Metadata-Version: 2.2
Name: graphzero
Version: 0.2.0
Summary: High-performance Zero-Copy Graph Engine
Author-Email: Krish <krishsingaria2005@gmail.com>
Requires-Python: >=3.8
Requires-Dist: numpy
Requires-Dist: torch
Description-Content-Type: text/markdown

# GraphZero

**High-Performance, Zero-Copy Graph Engine for Massive Datasets on Consumer Hardware.**

GraphZero is a C++ graph processing engine with lightweight Python bindings designed to solve the **"Memory Wall"** in Graph Neural Networks (GNNs). It allows you to load and sample **100 Million+ node graphs** (like `ogbn-papers100M`) and their massive feature matrices on a standard 16GB RAM laptop—something standard libraries like PyTorch Geometric (PyG) or DGL cannot do.

## The Problem

GNN datasets can be massive. `ogbn-papers100M` contains **111 Million nodes**, **1.6 Billion edges**, and gigabytes of node embeddings.

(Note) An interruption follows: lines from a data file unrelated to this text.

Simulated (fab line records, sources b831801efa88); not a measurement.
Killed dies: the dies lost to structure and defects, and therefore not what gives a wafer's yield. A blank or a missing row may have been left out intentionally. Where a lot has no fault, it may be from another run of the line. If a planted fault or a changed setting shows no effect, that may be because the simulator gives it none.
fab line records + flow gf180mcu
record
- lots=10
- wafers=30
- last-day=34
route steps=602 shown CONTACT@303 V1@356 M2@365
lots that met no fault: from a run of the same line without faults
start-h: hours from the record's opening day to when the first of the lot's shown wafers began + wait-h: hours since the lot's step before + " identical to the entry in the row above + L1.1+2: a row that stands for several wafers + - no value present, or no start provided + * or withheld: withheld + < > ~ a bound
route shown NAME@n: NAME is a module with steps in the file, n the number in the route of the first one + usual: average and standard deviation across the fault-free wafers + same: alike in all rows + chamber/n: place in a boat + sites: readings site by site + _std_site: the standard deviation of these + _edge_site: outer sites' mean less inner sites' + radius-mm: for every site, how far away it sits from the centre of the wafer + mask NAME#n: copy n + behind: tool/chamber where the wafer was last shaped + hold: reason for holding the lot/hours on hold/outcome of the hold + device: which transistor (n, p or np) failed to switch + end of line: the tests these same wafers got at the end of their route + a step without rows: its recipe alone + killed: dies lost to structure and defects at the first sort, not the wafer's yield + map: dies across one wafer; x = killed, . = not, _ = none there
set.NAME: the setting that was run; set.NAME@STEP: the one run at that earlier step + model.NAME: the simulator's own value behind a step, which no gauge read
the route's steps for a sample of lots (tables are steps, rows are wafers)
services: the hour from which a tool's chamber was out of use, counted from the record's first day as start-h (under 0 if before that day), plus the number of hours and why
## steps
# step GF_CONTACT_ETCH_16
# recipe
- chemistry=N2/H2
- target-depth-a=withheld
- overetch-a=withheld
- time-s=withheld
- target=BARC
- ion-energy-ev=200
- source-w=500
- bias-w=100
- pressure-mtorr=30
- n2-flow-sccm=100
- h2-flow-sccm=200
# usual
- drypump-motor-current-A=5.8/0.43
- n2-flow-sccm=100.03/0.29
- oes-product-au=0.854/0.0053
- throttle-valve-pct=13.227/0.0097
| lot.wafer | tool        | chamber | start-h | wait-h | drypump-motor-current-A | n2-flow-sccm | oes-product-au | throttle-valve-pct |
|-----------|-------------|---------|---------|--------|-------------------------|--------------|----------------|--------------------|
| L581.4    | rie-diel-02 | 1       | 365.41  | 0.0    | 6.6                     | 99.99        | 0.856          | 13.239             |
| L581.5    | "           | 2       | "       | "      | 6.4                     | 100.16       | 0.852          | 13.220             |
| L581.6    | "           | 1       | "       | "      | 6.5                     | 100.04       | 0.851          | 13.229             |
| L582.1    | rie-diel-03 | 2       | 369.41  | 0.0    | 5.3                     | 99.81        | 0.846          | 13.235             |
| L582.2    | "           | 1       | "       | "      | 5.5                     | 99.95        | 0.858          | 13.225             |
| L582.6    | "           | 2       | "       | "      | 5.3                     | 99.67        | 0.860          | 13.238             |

* **Standard approach (PyG/NetworkX):** Tries to load the entire graph structure and all node features into **RAM** before training begins.
* **The Result:** `MemoryError` (OOM) on consumer hardware. You need 64GB+ **RAM** servers just to *load* the data.

## The Solution:

GraphZero abandons the "Load-to-RAM" model. Instead, it uses a custom **Zero-Copy Architecture**:

* **Memory Mapping (`mmap`):** The graph and its features stay on disk. The OS only loads the specific "hot" pages needed for computation into RAM via page faults.
* **Compressed CSR (`.gl`):** A custom binary format that compresses raw edges by **~60%** (30GB CSV $\to$ 13GB Binary).
* **Columnar Tensor Store (`.gd`):** A raw, C-contiguous binary format for node features that instantly translates to PyTorch tensors without memory allocation.
* **Parallel Sampling:** OpenMP-accelerated random walks that saturate NVMe SSD throughput, using thread-local RNGs to eliminate lock contention.

## 🏆 Benchmarks: GraphZero vs. PyTorch Geometric

**Task:** Load `ogbn-papers100M` (56GB Raw) and perform random walks.
**Hardware:** Windows Laptop (16GB RAM, NVMe SSD).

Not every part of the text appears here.